Clayton Kershaw makes it look like 'child's play' in milestone game

LOS ANGELES -- After becoming the first pitcher in 13 years and the first Dodger in 49 to strike out 300 batters in a season, Clayton Kershaw made his final lobbying effort for the 2015 Cy Young award.

Who should it be?

"Zack," Kershaw said. "Best numbers. Lowest ERA. Lowest WHIP. I mean, what else do you want?"

Leave aside, for a moment, the Cy Young debate between Kershaw, Zack Greinke and the Chicago Cubs' Jake Arrieta, fun as it is to dive into that statistical log pile. While the ballots are due by Monday, the results won't be announced for a month or so.

The fact that two teammates got involved in a Cy Young fight this nip-and-tuck, though, tells us a pretty big chunk of the story of the Los Angeles Dodgers' season, which concluded with Sunday's 6-3 win over the San Diego Padres.

A day after Greinke won his 19th game and chipped another piece off his skimpy 1.66 ERA, Kershaw, working on a tight pitch limit in his final tune-up, struck out his 300th (Melvin Upton Jr.) and 301st (Yangervis Solarte) batters, if you can call what the Padres sent up there this weekend that.

Kershaw rested his case with the historic strikeout total, the brilliant fielding-independent pitching numbers and the 2.13 ERA.

He and Greinke combined for a 1.90 ERA, the lowest by a set of teammates with at least 25 starts each since 1968, the pitching-dominant season before baseball lowered the mound a few inches. If baseball does something drastic to help hitters out in the coming year or so, Greinke and Kershaw will be among those taking the blame, just as guys such as Bob Gibson and Luis Tiant once did for being really good at their jobs.

The Dodgers enjoyed Kershaw earning his reward for being the game's most dominant pitcher. In a twist, he even seemed to enjoy it, smiling when manager-for-a-day Jimmy Rollins came to get the ball from him with two outs in the fourth inning, Kershaw having hit his 60-pitch hard limit.

"If my pitch count would have gotten up there and I didn't have six strikeouts, I would have come out," Kershaw said. "The playoffs are more important than 300 strikeouts, but it ended up working out. It was cool. The fans knew what was going on."

The last time someone took him out of a game at Dodger Stadium, he was caught on camera yelling at manager Don Mattingly in the dugout.

"He went out smiling," Mattingly joked. "I haven't seen Kersh smile on a field in like five years."

Rookie shortstop Corey Seager, who didn't have to make a play while Kershaw was in the game because seven of his 13 batters struck out -- two of them got hits and the rest hit balls elsewhere -- said it was fun to watch.

"He went out there and made it look like child's play," Seager said.
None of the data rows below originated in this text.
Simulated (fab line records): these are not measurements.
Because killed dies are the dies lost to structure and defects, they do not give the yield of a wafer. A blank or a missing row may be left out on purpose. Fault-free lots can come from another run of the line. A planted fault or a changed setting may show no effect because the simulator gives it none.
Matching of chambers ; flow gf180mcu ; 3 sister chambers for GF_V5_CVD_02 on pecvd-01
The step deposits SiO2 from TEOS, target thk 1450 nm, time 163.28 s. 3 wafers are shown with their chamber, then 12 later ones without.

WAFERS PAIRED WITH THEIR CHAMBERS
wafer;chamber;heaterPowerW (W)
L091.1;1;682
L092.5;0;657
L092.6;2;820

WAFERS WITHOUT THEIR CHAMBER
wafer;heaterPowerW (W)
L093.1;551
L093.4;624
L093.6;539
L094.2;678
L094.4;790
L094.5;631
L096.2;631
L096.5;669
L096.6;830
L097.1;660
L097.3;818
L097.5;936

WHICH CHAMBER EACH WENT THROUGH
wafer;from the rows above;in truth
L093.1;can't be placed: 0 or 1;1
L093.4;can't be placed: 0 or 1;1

Kershaw and Greinke are hard to separate statistically. Greinke will get more appreciation from old-school baseball people because he won a few more games and had a lower ERA. Kershaw will win more admiration from people who prefer newer statistical measures because he relied less on luck, which at times wasn't in his favor.

The Dodgers don't really care which ace is 1 and which is 1-A. They're more likely to use Kershaw in Game 1 simply because it will break up all the left-handed pitchers in their rotation, and he would give them the option to go on three days' rest in Game 4 if they decide to go that route and leave Alex Wood in the bullpen. As it was generations ago with Sandy Koufax (who struck out 300 in a season three times), choosing between Kershaw's brilliant seasons is becoming more a matter of taste than good judgment.

"Obviously, another special season for Clayton," Mattingly said. "If you dig into the numbers, especially the advanced statistics, it was just a tremendous year. He just keeps marching along."

In the coming days, nobody is going to be writing and talking about another great season by Kershaw. They're going to be writing and talking about what he has done and what he will do in the playoffs, which start Friday at Dodger Stadium against the New York Mets. Mattingly won't say it yet, but Kershaw stands a great chance of being the guy with the ball Friday night. Kershaw has a 5.12 postseason ERA. He was the losing pitcher the last time the Dodgers played a postseason game, Oct. 7, 2014 in St. Louis.

Asked how prepared he feels for this postseason, Kershaw smiled and said, "I don't know. We'll find out."